Cannot compute Hessian Vector Product of `nn.Module`

Hi, I’m trying to get a hessian vector product of a network (for TRPO). But the following codes don’t work as expected. Do I miss something important? Does anybody know how to solve it? Thank you in advance.

Environment

  • Mac and Ubuntu
  • Python 3.6
  • PyTorch 0.4.0

Conv case

conv = nn.Conv2d(3, 64, 3)
input = torch.randn(1, 3, 32, 32)
out = conv(input).sum()
grads = autograd.grad([out], conv.parameters(), create_graph=True)
flatten = torch.cat([g.reshape(-1) for g in grads if g is not None])
x = torch.randn_like(flatten)
print(flatten.shape) ## torch.Size([1792])
hvps = autograd.grad([flatten @ x], conv.parameters(), allow_unused=True)
print(hvps[1]) ## None
flatten2 = torch.cat([g.reshape(-1) for g in hvps if g is not None])
print(flatten2.shape) ## torch.Size([1728])
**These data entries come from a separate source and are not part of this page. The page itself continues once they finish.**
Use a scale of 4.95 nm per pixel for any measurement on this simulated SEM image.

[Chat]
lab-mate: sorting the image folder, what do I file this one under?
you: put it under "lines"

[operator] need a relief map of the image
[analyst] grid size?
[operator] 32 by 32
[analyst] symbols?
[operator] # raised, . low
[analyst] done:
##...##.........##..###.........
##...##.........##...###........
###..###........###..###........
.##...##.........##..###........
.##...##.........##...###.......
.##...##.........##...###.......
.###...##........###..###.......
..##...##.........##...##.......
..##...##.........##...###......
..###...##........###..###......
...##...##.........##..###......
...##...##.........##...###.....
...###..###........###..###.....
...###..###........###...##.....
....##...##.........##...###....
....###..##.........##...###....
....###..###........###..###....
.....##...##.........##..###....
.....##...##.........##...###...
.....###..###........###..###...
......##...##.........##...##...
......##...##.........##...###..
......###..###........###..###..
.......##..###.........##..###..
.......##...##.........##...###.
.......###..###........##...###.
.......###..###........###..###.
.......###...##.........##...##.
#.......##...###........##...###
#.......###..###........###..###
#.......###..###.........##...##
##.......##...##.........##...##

In this case, the gradients of conv.bias are None.

Linear case

linear = nn.Linear(10, 20)
input = torch.randn(1, 10)
out = linear(input).sum()
grads = autograd.grad([out], linear.parameters(), create_graph=True)
flatten = torch.cat([g.reshape(-1) for g in grads if g is not None])
x = torch.randn_like(flatten)
print(flatten.shape)
hvps = autograd.grad([flatten @ x], linear.parameters(), allow_unused=True)

Here, I got the following message.

Traceback (most recent call last):
  File "fvp.py", line 24, in <module>
    hvps = autograd.grad([flatten @ x], linear.parameters(), allow_unused=True)
  File "/Users/foo/.miniconda/lib/python3.6/site-packages/torch/autograd/__init__.py", line 144, in grad
    inputs, allow_unused)
RuntimeError: element 0 of tensors does not require grad and does not have a grad_fn
1 Like

We found ReLu solves this issue. ReLu is all we need.

conv = nn.Sequential(nn.Conv2d(3, 64, 3),
                     nn.ReLU())

Hi @moskomule,

I keep getting (none,none) as an hvps. What is autograd.grad() supposed to return? Following is the (slightly modified) code:

from torch import autograd
linear = nn.Linear(10, 20)
x = torch.randn(1, 10)
out = linear(x).sum()
grads = autograd.grad(out, linear.parameters(), create_graph=True)
flatten = torch.cat([g.reshape(-1) for g in grads if g is not None])
x = torch.randn_like(flatten)

print(flatten.shape, flatten.requires_grad)

p=(flatten @ x)
p.requires_grad=True
hvps = autograd.grad(p,linear.parameters(), allow_unused=True) **
print(hvps)

output is:
===>
torch.Size([220]) False
(None, None)

** without allow_unused=True, I get err: One of the differentiated Tensors appears to not have been used in the graph. Any idea what this means: which graph is it referring to?

I don’t understand the solution; why adding relu helps here? Can you help?

Thanks,

As you can see in https://pytorch.org/docs/master/autograd.html, the arguments of grad

torch.autograd.grad(outputs, inputs, grad_outputs=None, retain_graph=None, create_graph=False, only_inputs=True, allow_unused=False)

outputs and inputs are expected to be sequences of tensors. But you use just a tensor as outputs.

Thanks @moskomule for the help! I solved the issue.

1 Like